## Important result

Let $$A \in \mathbb{F}^{m \times n}$$ where $$\mathbb{F}$$ is a field. Recall that the rank of $$A$$ is given by the dimension of the column space (or row space) of $$A$$. The nullity of $$A$$, denoted by $$\operatorname{nulllity}(A)$$, is the dimension of the nullspace of $$A$$.

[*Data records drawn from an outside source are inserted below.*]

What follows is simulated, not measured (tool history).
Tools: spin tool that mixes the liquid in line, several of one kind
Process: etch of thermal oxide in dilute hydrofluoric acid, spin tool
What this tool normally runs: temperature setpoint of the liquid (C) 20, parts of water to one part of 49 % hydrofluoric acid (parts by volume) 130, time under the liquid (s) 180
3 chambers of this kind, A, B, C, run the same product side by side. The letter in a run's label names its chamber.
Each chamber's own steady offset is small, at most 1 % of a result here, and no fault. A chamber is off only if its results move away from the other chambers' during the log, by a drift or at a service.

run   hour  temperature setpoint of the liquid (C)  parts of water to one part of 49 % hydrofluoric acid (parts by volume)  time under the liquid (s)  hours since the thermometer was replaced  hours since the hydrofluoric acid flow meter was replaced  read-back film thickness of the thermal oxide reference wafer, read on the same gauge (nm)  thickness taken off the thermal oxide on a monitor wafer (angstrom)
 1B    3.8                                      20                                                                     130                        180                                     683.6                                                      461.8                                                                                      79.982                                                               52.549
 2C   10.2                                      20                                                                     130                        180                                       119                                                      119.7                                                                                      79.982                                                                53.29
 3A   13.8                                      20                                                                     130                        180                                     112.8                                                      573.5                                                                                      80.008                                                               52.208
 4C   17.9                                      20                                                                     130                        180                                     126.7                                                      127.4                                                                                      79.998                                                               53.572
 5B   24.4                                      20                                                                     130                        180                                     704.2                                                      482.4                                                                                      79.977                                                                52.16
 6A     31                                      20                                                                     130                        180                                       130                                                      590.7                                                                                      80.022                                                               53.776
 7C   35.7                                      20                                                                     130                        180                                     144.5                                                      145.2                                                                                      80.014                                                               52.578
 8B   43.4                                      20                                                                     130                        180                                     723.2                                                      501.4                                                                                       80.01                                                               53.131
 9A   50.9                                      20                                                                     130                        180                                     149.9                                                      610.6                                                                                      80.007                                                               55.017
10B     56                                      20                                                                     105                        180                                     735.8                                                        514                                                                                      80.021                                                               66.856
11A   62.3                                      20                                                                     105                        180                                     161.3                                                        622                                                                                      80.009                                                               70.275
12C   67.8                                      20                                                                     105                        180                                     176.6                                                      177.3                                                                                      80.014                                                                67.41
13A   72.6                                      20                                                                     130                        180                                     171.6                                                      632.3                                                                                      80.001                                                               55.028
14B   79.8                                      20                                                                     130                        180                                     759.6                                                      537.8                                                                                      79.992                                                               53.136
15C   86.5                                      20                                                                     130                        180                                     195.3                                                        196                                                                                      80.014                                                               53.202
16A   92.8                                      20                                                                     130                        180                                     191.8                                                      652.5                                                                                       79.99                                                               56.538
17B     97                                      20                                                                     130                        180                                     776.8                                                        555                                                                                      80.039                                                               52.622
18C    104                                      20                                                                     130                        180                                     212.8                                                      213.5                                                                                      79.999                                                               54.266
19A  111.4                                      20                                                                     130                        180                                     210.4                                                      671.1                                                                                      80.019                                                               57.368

Then $\operatorname{rank}(A) + \operatorname{nullity}(A) = n.$

We now give a proof of this result. Recall that elementary row operations do not affect the row space and the nullspace of $$A$$. Let $$R$$ be a matrix in reduced row-echelon form obtained from $$A$$ via elementary row operations. Then, $$\operatorname{rank}(A) = \operatorname{rank}(R)$$ and $$\operatorname{nullity}(A) = \operatorname{nullity}(R)$$.

Note that the dimension of the row space of $$R$$, call it $$k$$, is equal to the number of leading 1's (i.e. pivots) and the dimension of the nullspace of $$R$$ is given by the number of columns of $$R$$ minus the number of pivots. Hence, $\operatorname{rank}(R) + \operatorname{nullity}(R) = k+ (n-k)=n.$ The result now follows.

## Exercise

1. Find the rank of $$\begin{bmatrix} 1 & 2 & 0 \\ -1 & 1 & 3 \\ 0 & 1 & 1 \end{bmatrix}.$$

2. Can the nullity of a $$4 \times 5$$ matrix with real entries be 0?

3. Let $$R$$ be a matrix in RREF. Prove that the nullity of $$R$$ is given by the number of non-pivot columns.